Abstract
The aim of our study is verification of programmed algorithms of phonetic analysis using concrete data, and reassurance that it works as also sought after. For our testing, the appropriate recordings of New Year’s Day speeches of Czech and Czechoslovak presidents are available. The very first available recording of presidential speech comes from 1935. All transcripts and recordings of the last 87 speeches are located on the web page www.rozhlas.cz. The primary goal of this paper is to analyze voice characteristics of the speaker (log energy, speech velocity and Zero crossing rate). Especially words “with greatest energy” will be found. There will be a list of words having the highest energy values. The most interesting results will be presented by graphical tools. Using a software, capable of text analysis, transcript characteristics such as most frequent words, length of words, total number of words and different words will be computed. The most frequent words will be presented. Political speeches often become the subject of various analyses. Our calculation allows a new perspective on speeches. It is interesting to compare the most frequent semantic words and words with the greatest energy. The results can be historically important. It allows an extraction of new information from available data and scientifically different approach.

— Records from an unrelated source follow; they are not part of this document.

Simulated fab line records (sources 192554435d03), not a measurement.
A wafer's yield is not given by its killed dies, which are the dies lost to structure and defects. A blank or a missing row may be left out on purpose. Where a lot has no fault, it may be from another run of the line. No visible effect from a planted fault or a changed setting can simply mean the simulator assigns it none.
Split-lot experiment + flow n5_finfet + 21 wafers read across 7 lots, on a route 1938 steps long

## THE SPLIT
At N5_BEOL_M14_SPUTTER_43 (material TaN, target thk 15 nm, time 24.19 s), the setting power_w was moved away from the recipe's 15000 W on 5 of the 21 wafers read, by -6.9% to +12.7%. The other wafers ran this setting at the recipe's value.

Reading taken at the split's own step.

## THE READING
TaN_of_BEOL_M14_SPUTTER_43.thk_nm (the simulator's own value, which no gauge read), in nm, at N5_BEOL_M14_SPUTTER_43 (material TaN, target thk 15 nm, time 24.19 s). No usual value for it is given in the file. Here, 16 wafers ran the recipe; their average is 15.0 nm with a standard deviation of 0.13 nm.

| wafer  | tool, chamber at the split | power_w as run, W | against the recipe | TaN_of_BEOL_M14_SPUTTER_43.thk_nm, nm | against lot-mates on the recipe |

You have full access to this open access chapter, Download conference paper PDF
Similar content being viewed by others
Keywords
- New Year’s Day speeches of Czech presidents
- Intensity of speech
- Vocabulary richness
- Speech velocity
- Zero crossing rate
- Length of words
1 Introduction
Nowadays analysis of speech is very popular. It started in the second half of 20th century when basic signal characteristics were discovered. Fundamentals are well described in [1,2,3]. This field of study evolved very quickly so there are many applications from key word detection [4] across transcription of fluent speech [5] to recognition of speaker [6]. This article is reserved for those who want to study phonetic analysis and its fundamentals. Even historians whose field of study is 20th century in the Czech Republic can appreciate the most frequented words and words with the highest energy. Linguists can be satisfied with changes in individual speeches whether it’s written or spoken.
Many authors aim their work on linguistic analysis of political speeches. For example, articles End-of-year speeches of Italian presidents or inaugural speeches of US presidents were researched in [7, 8]. Relationship between ideology and language and thematic concentration of Czechoslovak New Year’s Day speeches is analyzed in article [9]. Of course, it is very interesting to study influences of ideology, originality of author and his abilities to differ from uniformity. The most frequent words can provide an information about recent years because they react on the most important events. Some of those words will be listed.
Main goal of this publication is to present words that were said with the greatest energy. Words with the greatest energy allows to track what president emphasized on during a reading. Emphasis of the speaker will be probably on positive words. The only exception could be the time of war. Ideological words may be emphasized in some speeches. There will be one more characteristic calculated for each speech – speech velocity.
2 Voice Characteristics
Analysis of recordings of New Year’s Day speeches will be introduced in this chapter. The intensity of voice (energy) and speech velocity will represent voice characteristic of speaker. Energy tells something about how much emphasis speaker uses and speech velocity shows how fast speaker speaks. These variables can be influenced e.g. by age or by sickness. Then the words having the greatest energy can be found. It could be interesting to compare these words with most frequent thematic words. President didn’t have to be an author of written text. But he could highlight any words he wanted to (Fig. 1). It depended on what he considered to be important. This is the example of individuality. Then ZCR (zero crossing rate) characteristics will be shown.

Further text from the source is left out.